Lydia Cole, an analyst with Callahan & Associates, has outlined “12 Key Ratios” for credit union board members to know to ensure a working familiarity with their balance sheets. These ratios are also exactly what journalists covering credit unions should know when reviewing the quarterly reports, called 5300 call reports. Understanding the health of the credit unions in your region in the same way executives and regulators understand it is crucial to reporting accurately and thoroughly on the credit union industry.
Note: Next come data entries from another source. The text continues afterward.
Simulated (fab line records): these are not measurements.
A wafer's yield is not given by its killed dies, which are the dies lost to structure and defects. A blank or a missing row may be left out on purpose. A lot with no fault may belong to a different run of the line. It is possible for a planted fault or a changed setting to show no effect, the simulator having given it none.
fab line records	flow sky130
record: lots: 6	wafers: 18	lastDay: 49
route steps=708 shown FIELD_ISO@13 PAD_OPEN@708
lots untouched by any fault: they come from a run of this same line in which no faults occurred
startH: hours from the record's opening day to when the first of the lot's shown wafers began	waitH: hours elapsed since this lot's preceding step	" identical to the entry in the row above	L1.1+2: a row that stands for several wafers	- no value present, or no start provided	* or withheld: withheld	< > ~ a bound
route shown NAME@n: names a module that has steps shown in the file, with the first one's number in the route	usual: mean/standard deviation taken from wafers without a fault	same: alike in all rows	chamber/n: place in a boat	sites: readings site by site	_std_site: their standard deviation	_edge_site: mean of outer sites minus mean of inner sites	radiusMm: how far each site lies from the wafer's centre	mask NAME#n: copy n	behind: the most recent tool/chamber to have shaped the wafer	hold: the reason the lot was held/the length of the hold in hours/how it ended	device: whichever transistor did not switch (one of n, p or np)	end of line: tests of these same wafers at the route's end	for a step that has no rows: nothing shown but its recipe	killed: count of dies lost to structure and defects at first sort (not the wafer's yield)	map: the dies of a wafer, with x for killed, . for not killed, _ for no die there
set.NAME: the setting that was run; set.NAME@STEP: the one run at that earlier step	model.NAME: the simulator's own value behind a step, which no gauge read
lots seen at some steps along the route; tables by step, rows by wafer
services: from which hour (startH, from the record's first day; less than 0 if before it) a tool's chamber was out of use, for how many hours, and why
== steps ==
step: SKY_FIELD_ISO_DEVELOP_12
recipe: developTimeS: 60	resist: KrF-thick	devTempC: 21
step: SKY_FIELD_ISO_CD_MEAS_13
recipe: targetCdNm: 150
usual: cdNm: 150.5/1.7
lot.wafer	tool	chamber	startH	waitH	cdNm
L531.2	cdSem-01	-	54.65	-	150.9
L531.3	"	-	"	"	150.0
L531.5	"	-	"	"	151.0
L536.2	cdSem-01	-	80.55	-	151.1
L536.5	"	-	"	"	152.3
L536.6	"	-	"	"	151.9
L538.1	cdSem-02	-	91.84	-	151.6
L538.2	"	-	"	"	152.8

These key ratios are similar to what reporters covering banks need to know, but the terminology differs a bit. Here are some examples of key ratios you could apply to your local credit unions:

Loans-to-shares ratio:

Shares are simply credit unions’ checking accounts. They are called shares because the members, or customers, of a credit union are also the owners. The loans-to-shares ratio measures a credit union’s liquidity. The more shares a credit union has, more it has to lend and the lower its loan-to-share ratio. Credit unions reported an average of 67.0 percent loan-to-share ratio in the second quarter, up 0.9 percent from the first quarter.

Coverage ratio:

This metric tells executives how much money they have to cover loans  the credit union can’t recover. To get it, divide the allowance balance on the 5300 call report by the total reportable delinquent loans.

Net interest margin:

Like banks, credit unions make money by lending, so the profit credit unions are making on their loans is important. The net interest margin is calculated by subtracting the interest paid to members from loans and investments and dividing that by the average assets.

Operating expense ratio:

Reporters can use this ratio to gauge whether a credit union is operating efficiently. It’s calculated by dividing the operating expense by average assets. To calculate operating expense to income ratio, divide the operating expense by the total income. Both of these reveal how productive a credit union is. Compare these ratios from different credit unions in your area both against each other and against other similarly sized credit unions.

Average member relationship:

This ratio is an important gauge to tell how involved members are as it shows how much of the credit union’s retail a credit union’s members are using. It includes shares and loans but not business loans. So, to calculate it, add total shares to total loans and subtract member business loans. Then divide by the total members.